To directly answer your question: yes, if you value the survival of our species rather than just the experiences of the current generation of humans, a general slowdown of the economy and of human technology would be a good thing given the current situation around AI research. Unless you have some plan for actually effecting a slowdown that is a lot more effective (and less cynical and almost-dishonorable) than what I suggested in the previous paragraph, though, there are better courses of action for us to focus our attention on.

I'm assuming that the only effective ways of slowing down 'progress' is to get laws passed.
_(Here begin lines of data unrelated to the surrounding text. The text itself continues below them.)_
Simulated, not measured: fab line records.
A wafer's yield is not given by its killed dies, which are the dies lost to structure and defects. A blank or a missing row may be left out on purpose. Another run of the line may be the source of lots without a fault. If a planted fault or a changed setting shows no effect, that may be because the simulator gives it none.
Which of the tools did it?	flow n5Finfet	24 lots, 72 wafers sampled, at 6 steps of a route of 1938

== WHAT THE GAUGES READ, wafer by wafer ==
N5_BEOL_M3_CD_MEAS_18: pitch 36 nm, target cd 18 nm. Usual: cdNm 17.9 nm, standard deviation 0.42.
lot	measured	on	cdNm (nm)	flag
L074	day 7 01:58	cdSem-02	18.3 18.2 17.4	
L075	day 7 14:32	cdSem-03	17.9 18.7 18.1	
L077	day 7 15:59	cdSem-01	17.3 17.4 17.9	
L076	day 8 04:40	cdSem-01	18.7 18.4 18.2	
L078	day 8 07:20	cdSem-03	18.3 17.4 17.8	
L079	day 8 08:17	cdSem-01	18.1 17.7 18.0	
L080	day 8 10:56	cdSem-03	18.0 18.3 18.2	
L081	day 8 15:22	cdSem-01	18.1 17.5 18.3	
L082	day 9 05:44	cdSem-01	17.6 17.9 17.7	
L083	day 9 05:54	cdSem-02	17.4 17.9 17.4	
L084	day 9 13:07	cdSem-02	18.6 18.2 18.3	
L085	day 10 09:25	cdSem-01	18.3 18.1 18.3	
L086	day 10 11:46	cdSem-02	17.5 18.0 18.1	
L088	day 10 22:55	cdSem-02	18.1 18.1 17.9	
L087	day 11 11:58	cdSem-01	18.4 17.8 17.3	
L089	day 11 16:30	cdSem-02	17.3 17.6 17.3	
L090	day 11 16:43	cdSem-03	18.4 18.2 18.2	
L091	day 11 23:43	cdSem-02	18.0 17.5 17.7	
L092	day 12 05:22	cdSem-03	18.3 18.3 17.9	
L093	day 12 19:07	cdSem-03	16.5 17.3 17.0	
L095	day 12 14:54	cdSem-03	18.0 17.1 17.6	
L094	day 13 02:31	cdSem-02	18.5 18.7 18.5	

Yes, I am pretty sure that the fewer additional people skilled in technical AI work, the better. In the very unlikely event that before the end, someone or some group actually comes up with a reliable plan for how to align an ASI, we certainly want a sizable number of people able to understand the plan relatively quickly (i.e., without first needing to prepare themselves through study for a year), but IMHO we already have that.

"The AI project" (the community of people trying to make AIs that are as capable as possible) probably needs many thousands of additional people with technical training to achieve its goal. (And if the AI project doesn't need those additional people, that is bad news because it probably means we are all going to die sooner rather than later.) Only a few dozen or a few hundred researchers (and engineers) will probably make substantial contributions toward the goal, but neither the apprentice researchers themselves, their instructors or their employers can tell which researchers will ever make a substantial contribution, so the only way for the project to get an adequate supply of researchers is to train and employ many thousands. The project would prefer to employ even more than that.

I am pretty sure it is more important to restrict the supply of researchers available to the AI project than it is to have more researchers who describe themselves as alignment researchers. It's not flat impossible that the AI-alignment project will bear fruit before the end, but is it very unlikely. In contrast, if not stopped somehow (e.g., by the arrival of helpful space aliens or some other miracle) the AI project will probably succeed at its goal. Most people pursuing careers in alignment research are probably doing more harm than good because the AI project tends to be able to use any results they come up with. MIRI is an exception to the general rule, but MIRI has chosen to stop its alignment research program on the grounds that it is hopeless.

Restricting the supply of researchers for the AI project by warning talented young people not to undergo the kinds of training needed by the AI project increases the length of time left before the AI project kills us all, which increases the chances of a miracle such as the arrival of the helpful space aliens. Also, causing our species to endure 10 years longer than it would otherwise endure is an intrinsic good even if it does not instrumentally lead to our long-term survival.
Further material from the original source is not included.